Mary Hatch, one of our Educational Support teachers, has been with City of Lakes Waldorf School since the very beginning, 25 years ago. It was fun to walk down memory lane with her. She described how Waldorf is difficult to understand but easy to “get”, the incredible trust of parents in those early days, and the vivacity of City of Lakes Waldorf School today.
Mary first encountered Waldorf education while living in Boston, studying nutrition, natural foods and macrobiotics. Many of her friends sent their children to Belmont Waldorf School, so she looked into it too. She immediately loved the community, and started reading Waldorf literature voraciously. Anyone who has tried to read Steiner knows the dense philosophy can be hard to penetrate!
“I started reading and I didn’t understand it, but I felt like I had reached home. I knew this approach to education was right. I felt empathy right away,” says Mary.
It also took time for her daughter to adjust to life in a Waldorf classroom. “My daughter Jessica was a bull in a china closet,” she laughs. She tells of one time when all the children had gone to play outside, and when everyone came back, no one could find Jessica. Everyone was frightened, thinking the worst, and just about to call the police. Someone in the office went to fix herself a cup of tea to calm her frayed nerves, and thought perhaps she heard mice in the cupboard. She opened the door, and- “There was Jessica, in the cupboard eating sugar cubes,” chuckles Mary. “She had frightened these people to death, they were so angry. Then they came to my house and saw the TV, and I felt like the worst parent on earth! Her poor teacher was at the end of her rope.”
Mary removed the TV and committed to doing handwork with her daughter each afternoon, and watched as an amazing transformation took place. Soon her daughter was directing all that energy positively and her teacher said she’d become one of her most delightful students.
Life took Mary and her family to Venezuela for a year where she continued to study anthroposophy and give lectures on Waldorf education. “I missed it so much. I missed school, I missed the community.” She started to think about starting a school of her own when she returned to the United States, and began sending letters to different anthroposophical branches from Toronto to Baltimore to find out how she might go about opening a school in Minnesota.
She found a mentor in Maulsby Kimball, who gave her confidence, guidance and support for her vision. “He gave this delightful talk in his rocking chair. He told the group to close their eyes and he would take them on a tour of the Waldorf school. He walked us from room to room- here are the paintings on the walls, here is the music playing, there are the children- and everyone had these smiles on their faces as they imagined it. From that, I got a small group of women together, and we worked for 3 years to start the Minnesota Waldorf School with a Kindergarten.”
But this tenacious woman wasn’t done starting schools quite yet. City of Lakes Waldorf School was next. When Minnesota Waldorf School decided to move to Inver Grove Heights, many people in Minneapolis were concerned about the distance. “No, we thought that was too far away to send these little tiny kids. I told the CLWS founding mothers, if you pull it off, I’ll join you and we’ll start from the beginning. ”

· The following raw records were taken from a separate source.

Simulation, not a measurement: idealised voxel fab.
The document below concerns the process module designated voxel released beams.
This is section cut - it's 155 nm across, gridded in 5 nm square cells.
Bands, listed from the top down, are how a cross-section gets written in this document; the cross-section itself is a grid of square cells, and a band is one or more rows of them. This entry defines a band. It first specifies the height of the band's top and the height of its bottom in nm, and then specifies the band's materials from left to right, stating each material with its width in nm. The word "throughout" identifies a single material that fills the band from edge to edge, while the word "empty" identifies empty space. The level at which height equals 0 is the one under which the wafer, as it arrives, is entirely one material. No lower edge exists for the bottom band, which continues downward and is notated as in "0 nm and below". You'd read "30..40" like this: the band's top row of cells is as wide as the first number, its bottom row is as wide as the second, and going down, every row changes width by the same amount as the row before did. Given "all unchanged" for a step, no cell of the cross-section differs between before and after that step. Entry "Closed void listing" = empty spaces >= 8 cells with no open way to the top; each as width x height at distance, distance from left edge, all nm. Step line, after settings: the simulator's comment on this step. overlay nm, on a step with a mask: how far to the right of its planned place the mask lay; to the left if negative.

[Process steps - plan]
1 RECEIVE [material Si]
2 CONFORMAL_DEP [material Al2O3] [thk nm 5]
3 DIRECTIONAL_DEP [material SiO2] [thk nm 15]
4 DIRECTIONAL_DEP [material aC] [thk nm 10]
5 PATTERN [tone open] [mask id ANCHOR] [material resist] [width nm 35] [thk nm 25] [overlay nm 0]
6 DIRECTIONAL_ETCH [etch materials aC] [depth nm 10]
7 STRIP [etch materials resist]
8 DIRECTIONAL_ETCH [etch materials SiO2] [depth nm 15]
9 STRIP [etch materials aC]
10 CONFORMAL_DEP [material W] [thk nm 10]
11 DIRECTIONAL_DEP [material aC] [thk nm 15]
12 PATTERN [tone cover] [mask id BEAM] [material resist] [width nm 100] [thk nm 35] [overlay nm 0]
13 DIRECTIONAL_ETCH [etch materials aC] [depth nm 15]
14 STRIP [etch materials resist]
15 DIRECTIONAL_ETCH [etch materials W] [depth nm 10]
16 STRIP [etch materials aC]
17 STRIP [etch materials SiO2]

That began many years of arduous, but fulfilling work. She helped organize informational meetings at the Linden Hills Library. She remembers the confidence, solidity and determination that Martha, Nina and Jennifer all brought. Mary usually told a fairy-tale to help prospective parents understand early childhood. Leonora the eurythmist shared some beautiful movements, and Lee Stevens explained the latest on neurology and learning in children, as well as games for teaching math and reading. Mary is still amazed at the faith of those that joined the school in the very beginning. “How in the world did they trust us?” she marvels. “There was nothing there to see- it was just an idea we presented them!”
Looking at the school today at 25, she marvels at the administration of the schools. “We were always putting fingers in the dyke,” says Mary. She remembers fireworks over whether or not teachers should get health insurance, or the expectation that teachers would do the tremendously difficult work of running a classroom, and then also find time to scrub down the bathrooms every night. “Now, look at it! Everything is so cared for, the t’s are crossed i’s are dotted. There are challenges, but they are dealt with, the school is not going to close or disappear into the ether.”
Mary feels that the school fills a need and that it was meant to be here. “We needed to be here in this area, there was a place for us, and we had to get our act together to take that place, but it was here in Minneapolis, waiting for us.”
The holistic way of seeing the child is the greatest gift the school has to offer families. “Holding the whole child – not just asking if they are going to pass the test. It’s giving them time to develop and become a whole being.” Mary delights in the vitality at the heart of the school. “It’s like joining with life, encouraging life to come forth. I think parents feel that in themselves and I definitely feel the children rejoice in it.”
“Every single faculty member offers an amazing gift in the way they meet the children. I’m awed by it. We can’t see ourselves as an exclusive little corner, we need to be part of the whole, it’s for everybody, it’s for all of humanity.”